It is somewhat interesting that the most widely used "big" OS that doesn't use fork, i.e. Windows, has dog slow process creation...
I agree that there should be non-fork primitives, I'm just not that sure that performance is the best argument.
Because that OS best practices is to use threads.
Traditionally Windows applications that create processes all the time come from UNIX heritage.
Contrary to UNIX, Windows NT was designed with threads first mentality, from the get go.
While on UNIX they were added after fact, and to this day there are gotchas mixing posix threads with signals, fork and exec.
I suspect it's a long tail sort of thing; it mostly doesn't matter except when it really matters. It's interesting that the stated motivation for the patch is in the context of agentic tools spawning subcommands. There's some related prior art in this area where the payoffs could be much greater, like fuzzing: https://gts3.org/assets/papers/2017/xu:os-fuzz.pdf is an example. It would be very interesting to see this patch applied to e.g. AFL++
That's not the reason for the performance difference. Windows does have a fork primitive (ZwCreateProcess) and it's still slower than Linux's equivalent.

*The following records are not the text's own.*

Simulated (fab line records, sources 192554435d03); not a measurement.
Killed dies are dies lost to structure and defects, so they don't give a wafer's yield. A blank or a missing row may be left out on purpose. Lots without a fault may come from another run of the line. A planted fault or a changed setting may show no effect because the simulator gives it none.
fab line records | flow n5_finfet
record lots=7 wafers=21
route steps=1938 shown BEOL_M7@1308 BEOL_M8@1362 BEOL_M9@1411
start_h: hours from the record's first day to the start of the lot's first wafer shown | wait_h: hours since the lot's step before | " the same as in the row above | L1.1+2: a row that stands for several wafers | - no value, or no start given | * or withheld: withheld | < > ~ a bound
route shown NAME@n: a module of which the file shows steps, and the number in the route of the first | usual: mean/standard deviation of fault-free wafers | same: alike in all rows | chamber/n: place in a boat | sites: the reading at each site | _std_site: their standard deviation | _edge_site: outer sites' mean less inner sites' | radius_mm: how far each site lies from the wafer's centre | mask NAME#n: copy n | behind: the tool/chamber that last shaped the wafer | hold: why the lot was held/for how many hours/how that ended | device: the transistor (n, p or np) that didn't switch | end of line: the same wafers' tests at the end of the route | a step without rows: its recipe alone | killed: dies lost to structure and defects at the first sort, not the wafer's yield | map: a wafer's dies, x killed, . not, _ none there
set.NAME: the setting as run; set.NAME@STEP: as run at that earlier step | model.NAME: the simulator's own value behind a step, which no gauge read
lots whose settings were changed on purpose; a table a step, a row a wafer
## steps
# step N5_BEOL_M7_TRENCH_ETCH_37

The problem with fork isn't really that it's slow. The problem is that if you want it to be not-slow, it locks you into a bunch of OS design decisions: you more or less need a memory subsystem where all writable pages are refcounted and copy-on-write when the refcount is bigger than 1, and you need overcommit.
Now these decisions aren't objectively bad, but they have significant trade-offs and it's probably not a good idea that they're forced simply because we use fork()+exec() for process creation.